The Chinese authorities will begin to release China's economic data for February later this week, with the key report being the Consumer Price Index (CPI) report. A deceleration in the CPI in February could pave the way for the China central bank to continue to ease monetary policy in the coming weeks and months. All of the Chinese economic reports for February will be impacted by the shift in the Lunar New Year to January this year versus February in 2011.
On balance, the vast majority of the economic data in the United States released since early October 2011 has exceeded expectations. This trend reflects underlying improvement in the overall economy due to:
Less uncertainty surrounding the debt issues in Europe;
A little less rancor (and a little more cooperation) out of Washington compared to this past summer;
The improving job market as companies have reached the limit on productivity gains; and
A rebound in global economic activity following the global supply chain disruptions that resulted from the Japanese earthquake and tsunami in March 2011.
At least some of the improvement in the economic backdrop may be associated with the weather, which has been warmer and drier than usual since last autumn. In general, warmer (and drier) than normal weather tends to boost economic activity. We saw evidence of these trends in the details of the Federal Reserve's (Fed) latest Beige Book -- a qualitative assessment of business and banking conditions compiled via contacts in the private sector in each Fed district. On balance, the Beige Book was relatively upbeat, with all 12 districts reporting expanding (albeit modest) growth and improving conditions in the labor market, bank lending and credit conditions, and in residential and commercial real estate.

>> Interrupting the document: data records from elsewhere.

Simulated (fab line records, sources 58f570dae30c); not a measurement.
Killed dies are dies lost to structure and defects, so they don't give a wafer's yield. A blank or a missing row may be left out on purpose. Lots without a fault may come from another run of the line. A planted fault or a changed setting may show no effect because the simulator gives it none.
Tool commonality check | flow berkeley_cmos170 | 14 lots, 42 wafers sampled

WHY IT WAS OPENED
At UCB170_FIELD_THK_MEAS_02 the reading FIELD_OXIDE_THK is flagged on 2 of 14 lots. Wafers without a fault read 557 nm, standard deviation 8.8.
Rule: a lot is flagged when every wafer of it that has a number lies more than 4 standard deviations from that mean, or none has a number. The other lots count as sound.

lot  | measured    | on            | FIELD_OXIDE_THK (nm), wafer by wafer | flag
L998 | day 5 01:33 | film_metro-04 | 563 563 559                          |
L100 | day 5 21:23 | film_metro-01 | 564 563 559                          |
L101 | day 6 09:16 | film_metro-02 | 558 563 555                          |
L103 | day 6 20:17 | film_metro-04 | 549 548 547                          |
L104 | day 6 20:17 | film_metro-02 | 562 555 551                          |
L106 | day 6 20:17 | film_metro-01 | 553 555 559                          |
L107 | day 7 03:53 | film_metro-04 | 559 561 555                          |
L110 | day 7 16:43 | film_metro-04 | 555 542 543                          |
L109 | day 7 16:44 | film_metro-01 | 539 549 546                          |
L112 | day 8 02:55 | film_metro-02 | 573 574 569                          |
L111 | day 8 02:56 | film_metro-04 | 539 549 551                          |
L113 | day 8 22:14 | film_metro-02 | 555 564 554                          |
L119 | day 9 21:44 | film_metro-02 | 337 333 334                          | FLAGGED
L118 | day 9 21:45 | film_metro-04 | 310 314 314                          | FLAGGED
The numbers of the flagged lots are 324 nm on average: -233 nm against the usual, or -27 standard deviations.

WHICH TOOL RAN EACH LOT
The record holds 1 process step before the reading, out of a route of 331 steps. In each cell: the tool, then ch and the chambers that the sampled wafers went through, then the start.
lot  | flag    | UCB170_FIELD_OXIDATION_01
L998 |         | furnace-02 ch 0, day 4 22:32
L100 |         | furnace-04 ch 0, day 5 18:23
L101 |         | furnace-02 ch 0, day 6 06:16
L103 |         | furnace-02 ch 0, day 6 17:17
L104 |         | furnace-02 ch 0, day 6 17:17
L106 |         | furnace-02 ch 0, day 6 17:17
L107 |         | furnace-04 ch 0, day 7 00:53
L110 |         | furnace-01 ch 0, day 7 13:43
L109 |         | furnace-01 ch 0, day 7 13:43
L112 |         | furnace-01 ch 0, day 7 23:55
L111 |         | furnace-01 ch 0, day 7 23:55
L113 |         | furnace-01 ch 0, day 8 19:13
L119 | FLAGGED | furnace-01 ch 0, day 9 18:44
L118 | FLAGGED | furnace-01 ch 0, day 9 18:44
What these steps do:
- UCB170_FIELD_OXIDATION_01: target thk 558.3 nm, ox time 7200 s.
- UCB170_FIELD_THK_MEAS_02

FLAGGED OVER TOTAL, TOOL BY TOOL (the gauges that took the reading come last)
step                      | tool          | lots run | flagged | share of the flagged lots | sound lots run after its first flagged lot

The Beige Book noted that the economic uncertainty that was pervasive in the economy in the summer and fall of 2011 continued to fade, as the word "uncertainty" was used just nine times, down from 33 mentions in the September 2011 Beige Book, as worries over the future of Europe and a greater-than-usual amount of discord in Washington dominated the headlines. There was just one mention of Thailand (and none of Japan), and just 14 mentions of Europe in this Beige Book, versus 16 in the January 2012 Beige Book). However the word "weather" appeared 29 times in the latest Beige Book, and the phrase "warm weather" appeared 12 times. In the January 2012 version of the Beige Book, the word weather appeared 13 times, with the phrase "warm weather" appearing just seven times.
It is not unusual for a Beige Book released in March of any year to cite weather as a factor impacting some aspect of economic activity around the nation, but it is unusual to see warm weather mentioned so often. For example, in the Beige Book released one year ago (in March 2011) the word weather was mentioned 36 times as the nation suffered through a very cold and snowy winter season. The word warm appeared just twice the March 2011 Beige Book. A year earlier, in the March 2010 edition of the Beige Book, the word weather appeared 41 times, but the word warm appeared just twice.
Thus, at least some of the improvement in the economic backdrop since last fall has likely been weather-related, although it is difficult to pinpoint exactly how much. Weather often has a bigger impact when there is a big change in pattern from a long stretch of colder and wetter-than-usual weather to warmer and drier weather. For the most part, since the harsh winter of 2010-2011 ended, 2011 was relatively warmer and drier than usual.
Still, the October 2011 through February 2012 period has been warmer than usual, with January 2012 being the fourth warmest January since 1921. This period has also been drier than usual, with the exception of November 2011. Taken together, these trends have added to economic activity. We again turn to the Beige Book for details.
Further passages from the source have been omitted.